The particular news here is probably a minor data point in Missouri politics. Blunt signed "a 1990 letter that discusses 'states’ rights' as a cause of the Civil War, but makes no mention of slavery." He was Missouri's Secretary of State at the time. In response to the Star's questions, Blunt admitted he signed it but claimed he didn't read it and that "it’s always been clear to him that slavery was the 'original sin' of the Constitution."

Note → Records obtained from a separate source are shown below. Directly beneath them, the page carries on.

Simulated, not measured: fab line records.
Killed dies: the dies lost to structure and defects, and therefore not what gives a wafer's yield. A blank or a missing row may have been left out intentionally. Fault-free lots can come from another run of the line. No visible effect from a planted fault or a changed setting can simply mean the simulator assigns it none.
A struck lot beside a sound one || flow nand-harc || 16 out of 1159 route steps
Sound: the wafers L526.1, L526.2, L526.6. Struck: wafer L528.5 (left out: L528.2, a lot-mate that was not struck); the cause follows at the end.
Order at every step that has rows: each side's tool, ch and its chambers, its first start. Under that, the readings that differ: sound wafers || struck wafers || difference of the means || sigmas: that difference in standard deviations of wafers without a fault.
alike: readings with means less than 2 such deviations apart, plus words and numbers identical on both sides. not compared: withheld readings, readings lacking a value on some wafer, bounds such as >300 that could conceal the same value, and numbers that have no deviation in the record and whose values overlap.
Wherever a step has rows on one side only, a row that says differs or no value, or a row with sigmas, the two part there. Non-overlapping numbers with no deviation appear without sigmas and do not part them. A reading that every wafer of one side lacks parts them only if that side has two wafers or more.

Several paragraphs into the article, Wise gives us more details on the letter which was in response to a student's letter. And it provides a good example of how Lost Cause pseudohistory about the Civil War is part of a larger narrative, based on white supremacist assumptions:
“Why did the States feel that their rights caused them to separate from the U.S.?” the student asked Blunt. “What does the Constitution say about states rights? How have states’ rights changed since the Civil War?”In this example as presented by the Kansas City Star, we see the emphasis on "state rights" as the central cause of the Civil War without mentioning slavery, which is a key argument of the Lost Cause/neo-Confederate narrative. And we see how the letter connects that narrative to Republicans' opposition to "racial desegregation in Kansas City and St. Louis schools" at the time.
The typewritten response was signed by Blunt and printed under Missouri Secretary of State letterhead. It says the debate over states rights was at the heart of the Civil War. ...
His response to the student, which runs slightly over one page, single-spaced, does not mention slavery.
It suggests the student read the writings of former Vice President and U.S. Senator John C. Calhoun of South Carolina, “one of the most articulate and ardent supporters of the states’ rights position” and suggests studying the lives of Edmund Ruffin and Jefferson Davis “on the states’ rights side” and Republican President Abraham Lincoln, his Democratic rival Stephen Douglas and Nathaniel Lyon, a Union general, on the “national rights side.”
Calhoun called slavery a positive good. Davis, also a defender of slavery, was the president of the Confederacy. Ruffin was a Virginia slaveholder who claimed credit for firing one of the first shots of the war. He ended up killing himself, wrapped in the Confederate flag.
The letter signed by Blunt concludes with the observation that the states’ rights debate “continues to be waged in our own lifetimes.” It cites, as an example, the “debate whether or not the federal government has the right to require the state of Missouri to pay the costs of racial desegregation in Kansas City and St. Louis schools.” [my emphasis]
I've done several posts this year about John Calhoun, the guiding spirit of today's American white nationalists. As he was for the secessionists of 1861.
The Nullification Crisis of 1831-2 was a conflict that was explicitly though not overtly about slavery. In this case, Calhoun defended a "states rights" position and President Andrew Jackson's position asserting federal authority won out. The Congressional lineup around that issue was broadly sectionally divided, with slave states tending to support the states-rights stance and the free states supported the national position.
The notorious Indian Removal Act of 1830 also lined up sectionally, even more clearly than on the Nullification Crisis. The Southerners favored the Act, which extended federal power in controlling territories in the area in question. The Northern opponents used the states-rights argument to oppose the Act. So even then, Southern support for "states' rights" was based on the issue immediately at stake, not on some abstract, legalistic commitment to states' rights as a basic Constitutional principle.
Between the Nullification Crisis and Lincoln's election in 1860, the controversies over slavery had the Southern slaveowners backing the use of national power in favor of slavery and against states' rights. After 1840, the Presidents were increasingly favorable to the slave states. The Fugitive Slave laws were a big point of contention during that whole period; Southern representatives demanded more use of federal power to force free states to return escaped slaves.
After the 1860 Presidential election, slave states did begin to invoke states' rights again. But as their secession ordinances and speeches of secession leaders made very clear, the purpose their secession and treason was defending slavery.